Budget day is a day of waiting. For your Crikey correspondents it starts at Melbourne airport before heading to the nation’s capital, reading the pre-budget papers and playing journalist celebrity spotting. It is slim picking this year, though, with no big Fairfax names like Adele Ferguson or Tony Wright heading up to analyse the budget. But there is a little star power on our flight — former Queensland premier and current Australian Bankers Association chief Anna Bligh is also making the commute from Melbourne. While news outlets across the country will be plastered with budget coverage tonight, the process to get to such a point can be as ugly (and sometimes as boring) as making sausages. Journalists, lobbyists and sometimes Real Housewives descend on Parliament House to pore over budget papers and try to work out exactly what it all means.

The waiting continues as journalists mill about waiting to check their names off and hand their phones in, committing to keep the information to themselves until 7.30 or risk two years in jail. For an industry that is mostly surgically attached to smartphones, waiting without one is discomfiting. You have to actually talk to the people around you (which is great, I promise). Then finally we are in the room, with cute canvas bags full of budget papers, making our way to our assigned seats.

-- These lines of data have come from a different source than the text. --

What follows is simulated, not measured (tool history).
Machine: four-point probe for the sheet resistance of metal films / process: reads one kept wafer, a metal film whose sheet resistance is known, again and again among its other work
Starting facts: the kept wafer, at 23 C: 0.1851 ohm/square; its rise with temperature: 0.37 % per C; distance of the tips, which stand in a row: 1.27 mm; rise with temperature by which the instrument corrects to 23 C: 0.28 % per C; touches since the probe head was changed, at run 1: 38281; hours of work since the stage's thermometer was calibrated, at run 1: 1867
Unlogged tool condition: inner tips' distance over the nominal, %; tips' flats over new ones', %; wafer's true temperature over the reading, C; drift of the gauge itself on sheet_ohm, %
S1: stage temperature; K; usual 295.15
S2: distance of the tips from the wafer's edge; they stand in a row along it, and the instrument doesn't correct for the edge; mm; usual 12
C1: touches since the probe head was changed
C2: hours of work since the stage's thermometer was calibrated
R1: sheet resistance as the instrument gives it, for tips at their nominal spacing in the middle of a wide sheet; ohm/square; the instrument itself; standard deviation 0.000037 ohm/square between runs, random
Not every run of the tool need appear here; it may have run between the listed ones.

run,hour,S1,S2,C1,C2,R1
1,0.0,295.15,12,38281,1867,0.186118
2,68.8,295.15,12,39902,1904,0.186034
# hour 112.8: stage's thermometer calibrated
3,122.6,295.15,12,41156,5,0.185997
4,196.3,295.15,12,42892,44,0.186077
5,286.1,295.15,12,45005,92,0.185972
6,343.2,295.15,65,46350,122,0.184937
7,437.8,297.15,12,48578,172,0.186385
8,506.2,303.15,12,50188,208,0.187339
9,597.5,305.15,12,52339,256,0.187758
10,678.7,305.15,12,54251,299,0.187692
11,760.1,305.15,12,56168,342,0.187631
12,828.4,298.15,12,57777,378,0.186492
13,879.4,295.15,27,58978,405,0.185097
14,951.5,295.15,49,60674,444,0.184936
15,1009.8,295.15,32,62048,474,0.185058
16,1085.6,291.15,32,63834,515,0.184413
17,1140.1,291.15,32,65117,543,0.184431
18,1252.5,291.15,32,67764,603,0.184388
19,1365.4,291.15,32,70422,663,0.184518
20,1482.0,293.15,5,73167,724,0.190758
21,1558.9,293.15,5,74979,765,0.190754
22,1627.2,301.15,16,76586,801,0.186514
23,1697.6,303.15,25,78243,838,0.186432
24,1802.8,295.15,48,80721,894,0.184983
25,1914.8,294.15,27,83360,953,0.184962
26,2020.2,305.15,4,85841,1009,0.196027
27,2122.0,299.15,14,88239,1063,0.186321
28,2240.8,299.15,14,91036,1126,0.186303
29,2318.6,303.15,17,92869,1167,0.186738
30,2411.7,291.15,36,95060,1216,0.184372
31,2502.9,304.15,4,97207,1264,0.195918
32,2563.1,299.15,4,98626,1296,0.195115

News Corp’s mammoth team fills upstairs rooms, with an impressive catering spread. Sweet pastries, wraps, and tray upon tray of food are barely touched when your correspondent wanders through just before 3pm. The journos are just gathering for the editorial meetings to discuss how to tackle the “right choices” being made by Treasurer Scott Morrison, so perhaps the hungry work hasn’t yet started.

Although the news coming out of Channel Ten has been dire recently, they’re not on the bread line just yet — there is pizza and Subway catering throughout the afternoon. There are spare seats in the main committee room, so perhaps we could have fit the pesky student journalists who had been barred by the Treasurer after all. It’s also a day of waiting for the public servants locked in to mind the unruly journalists. Early in the day they seem desperate for a journalist to bother them with a question about the minutae of policy announcements, but as the hours wear on their patience wears thin.

Just as the government always finds a new way to sell its increased budget deficit, AAP’s Lisa Martin finds an ever-more creative way to bake a budget-themed cake. This year’s effort was a purple unicorn, in homage to ScoMo’s promise that he wouldn’t sell voters a unicorn.

 

A few hours in, and we’re back to the waiting. The Treasurer’s press conference is scheduled for 4pm, and as we wait outside the committee room set aside for the purpose, we’re told it’s been pushed back to 4.20 (ScoMo actually rocks up at 4.35).

This year reporters are told they don’t need to go to the press conference themselves but can watch it on a screen from another room in the lockup – it looks like not many actually take that option, with many standing as seats seem to be in even more limited supply than usual. It’s not surprising that few would give up their chance to ask a question by sitting in another room. There isn’t even a seat for Finance Minister Mathias Cormann, who looks on as Morrison spoke in a kind of proud father-at-graduation way.

If Morrison is late because he was spending time working on his jokes, well, he probably could have used a bit more. On the topic of the Future Fund, he said that Peter Costello was running a tight ship. “I know because he told me.” To the silence that followed, Moz intones: “I’m joking, lighten up.” And a graph going back to the 1980s is described as “the mullet years”. Oy.

The questions come from the AFR’s Phil Coorey (one of the few Fairfax journos in the room), the Oz’s David Crowe and Sky News’ Samantha Maiden. The ABC’s Fran Kelly gets a few in, and The Daily Telegraph’s Sharri Markson asks if Morrison expects backlash from his own colleagues on dumping the 2014 budget measures that hadn’t passed through the Senate, and if they have broken the news to Tony Abbott and Joe Hockey yet. The question is swatted away, but we’re sure Abbott will have some helpful comments within the next 24 hours.